The Crocodile Who Ate the Sun, 2015
Series of 12 photographs, printed flyer, handwritten text
ΕΜΣΤ Collection
Acquired 2025

Rabih Mroué is one of the most significant figures of the contemporary Lebanese cultural diaspora, having developed a multifaceted body of work that spans theatre, the visual arts, and writing. His practice explores memory and narration, particularly in relation to traumatic historical events such as the Lebanese Civil War, and broader geopolitical conflicts in the Middle East. Through staged dialogues, personal testimonies, and archival references, he challenges the concept of truth and examines how historical memory is constructed. The work revisits the summer of 1982 through a reflective lens. At that time, the then fifteen-year-old artist witnessed the Israeli army dropping hundreds of thousands of leaflets over Beirut during the Lebanon War. These leaflets, which provided instructions to civilians, simultaneously served as tools of intimidation and psychological manipulation. Three decades later, Mroué reproduced one of these leaflets and subjected it to collective handling. He distributed copies to friends and colleagues, inviting them to touch, handle, and engage with them freely while recounting their own memories. He then photographed the weathered documents: torn, crumpled, stained, or folded, they bear the traces of touch and remembrance.

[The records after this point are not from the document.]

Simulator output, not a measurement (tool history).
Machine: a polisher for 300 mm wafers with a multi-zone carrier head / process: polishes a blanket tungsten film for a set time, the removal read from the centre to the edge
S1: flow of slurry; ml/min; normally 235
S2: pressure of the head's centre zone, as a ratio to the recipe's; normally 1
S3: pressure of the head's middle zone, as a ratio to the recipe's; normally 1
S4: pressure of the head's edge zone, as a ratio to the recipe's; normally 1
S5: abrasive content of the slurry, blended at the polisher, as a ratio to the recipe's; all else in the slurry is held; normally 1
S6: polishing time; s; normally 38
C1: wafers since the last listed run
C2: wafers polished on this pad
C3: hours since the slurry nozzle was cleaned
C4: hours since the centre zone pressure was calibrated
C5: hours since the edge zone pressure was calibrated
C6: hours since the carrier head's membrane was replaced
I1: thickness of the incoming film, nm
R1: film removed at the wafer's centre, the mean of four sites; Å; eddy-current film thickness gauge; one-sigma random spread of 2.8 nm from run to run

These photographs serve as keepsakes of trauma and traces of a collective experience. The work focuses on the violence inscribed within the material remnants of history. As a contemporary memento mori, it does not merely evoke mortality but also sheds light on contemporary “necropolitics”, where power determines who is granted the right to live and who is rendered expendable and forgotten. The artwork’s title refers to a children’s fairy tale in which a crocodile swallows the sun, plunging the world into darkness. Although the sun eventually returns and order is restored, distrust remains: the animals continue to hate all crocodiles, showing how a single event can generate lasting collective prejudices.

Rabih Mroué was born in 1967 in Beirut. He lives and works in Berlin.